Last December, I was at the Gilbane Conference in Boston, and, toward the end of my 2 days there, I headed into a session about the Internet of Things. It had been a while since I'd thought about the idea of my refrigerator and stove talking to each other, so I thought it was time to get an update from the experts. I'd always thought the idea was a little creepy, but, after the session, I left wondering if it wasn't both incredibly useful and a bit impractical. And, of course, I was thinking about what this all means for content creators.
Many publishers, advertisers, and content marketers are still struggling with the best way to deal with the proliferating number of smartphones, tablets, gaming platforms, and other mobile devices-think Google Glass-and now they have to worry about reaching you on your clothes dryer. Content strategy just got (more) complicated. Luckily, the Internet of Things isn't quite pervasive yet. Most of us aren't living in a Jetsons-esque apartment, but connected devices are becoming more prevalent every day.

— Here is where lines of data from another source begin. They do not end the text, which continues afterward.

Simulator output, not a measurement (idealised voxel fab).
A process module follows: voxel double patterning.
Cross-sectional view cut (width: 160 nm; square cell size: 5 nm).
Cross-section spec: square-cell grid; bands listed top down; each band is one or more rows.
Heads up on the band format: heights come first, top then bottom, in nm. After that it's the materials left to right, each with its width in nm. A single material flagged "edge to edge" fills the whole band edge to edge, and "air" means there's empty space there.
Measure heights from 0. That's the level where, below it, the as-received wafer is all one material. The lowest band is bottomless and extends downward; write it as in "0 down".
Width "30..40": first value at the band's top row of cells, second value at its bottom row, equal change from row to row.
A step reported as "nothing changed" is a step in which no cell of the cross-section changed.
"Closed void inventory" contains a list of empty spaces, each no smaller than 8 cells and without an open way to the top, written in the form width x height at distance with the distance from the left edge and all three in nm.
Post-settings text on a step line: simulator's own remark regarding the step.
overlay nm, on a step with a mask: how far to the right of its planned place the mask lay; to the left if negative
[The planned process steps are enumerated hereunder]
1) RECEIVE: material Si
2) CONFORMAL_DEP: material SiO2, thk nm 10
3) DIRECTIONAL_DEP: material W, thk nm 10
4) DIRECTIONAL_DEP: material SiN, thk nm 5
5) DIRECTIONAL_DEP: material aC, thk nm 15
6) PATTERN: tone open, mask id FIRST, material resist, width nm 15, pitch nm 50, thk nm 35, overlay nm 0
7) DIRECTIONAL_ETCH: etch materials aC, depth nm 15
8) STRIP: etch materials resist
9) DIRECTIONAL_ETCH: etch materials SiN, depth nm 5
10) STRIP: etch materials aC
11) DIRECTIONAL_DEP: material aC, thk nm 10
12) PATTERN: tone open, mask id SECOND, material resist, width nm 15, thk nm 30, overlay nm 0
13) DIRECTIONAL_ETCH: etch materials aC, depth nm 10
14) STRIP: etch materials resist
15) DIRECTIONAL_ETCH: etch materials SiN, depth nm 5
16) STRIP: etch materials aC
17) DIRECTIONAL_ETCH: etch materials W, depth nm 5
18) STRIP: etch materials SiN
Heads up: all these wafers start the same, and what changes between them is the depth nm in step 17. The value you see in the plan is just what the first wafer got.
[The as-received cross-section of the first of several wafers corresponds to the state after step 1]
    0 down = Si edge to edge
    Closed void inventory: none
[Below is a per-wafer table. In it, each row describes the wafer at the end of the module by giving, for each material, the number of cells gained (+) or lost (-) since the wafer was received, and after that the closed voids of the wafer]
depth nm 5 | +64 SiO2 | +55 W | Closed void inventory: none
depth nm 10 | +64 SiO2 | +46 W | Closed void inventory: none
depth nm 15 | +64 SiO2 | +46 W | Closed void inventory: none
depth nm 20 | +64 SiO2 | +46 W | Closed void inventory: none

There are already success stories out there bringing the Internet of Things into every home. Smart locks, thermostats that learn your heating and cooling preferences (and your schedule), and the popular Fitbit are all examples of connected devices that are building the foundation of the Internet of Things. Anyone who has ever left home only to wonder if he remembered to lock the door can understand why being able to check your locks from your smartphone is truly a convenience. Tree huggers and penny-pinchers can probably agree: A thermostat that learns your habits as you use it, and then heats and cools your home accordingly, is a smart investment. Anyone who has ever paid Weight Watchers to help track her calorie intake-or even just tried to do it herself-can understand why Fitbit is a handy tool. But do we really need a refrigerator that tracks what's in it?
The most important thing about the Internet of Things-and the devices that will eventually populate it-is that it's effortless and truly brings value to users. Take my refrigerator example: Someone has to tell the refrigerator what's going into it and coming out of it. Even if it's just a matter of scanning a bar code-which isn't yet a reality for many smart refrigerators-that's a lot of work for relatively little value. Am I going to spend 20 minutes scanning in my latest grocery haul when I can just open the door and see for myself what's in there? Probably not.
The idea that this refrigerator could help me concoct recipes based on what's on its shelves is intriguing, but I'm still not sure it's worth the time I would spend logging food in and out (if I could even remember to keep up with it). Getting reminders from my refrigerator to pick up milk could be useful, but unless I remember to tell it that I'm out of milk, it can't remind me. And if I'm taking the time to tell the refrigerator that I polished off the milk, I can probably just set a reminder in my iPhone-or have Siri do it-and save a few hundred dollars on appliances.
The truth is, when it comes to something such as a smart refrigerator, I see a ton of opportunity for marketers but not a lot of convenience for users. If you're a marketer who works for a food company and you know that I have your product in my refrigerator, it is great content marketing to send me a recipe. It's also great marketing to send me a coupon when you know I'm out of your product. But it still all depends on my taking a lot of time and effort to keep an accurate log of what is going in and out. This isn't convenient; it's kind of annoying.
I have no doubt that, in 2014, the number of connected devices available to the public will continue to grow, but they won't all catch on. Success will, ultimately, depend on whether or not the device seamlessly fits into users' lives while addressing a general need. And before content creators spend too much time worrying about keeping up with the Internet of Things, they may want to sit back and wait to see who the winners are likely to be. It's not yet time to rush into creating content for the clothes dryer, but it is time to keep an eye on the burgeoning Internet of Things.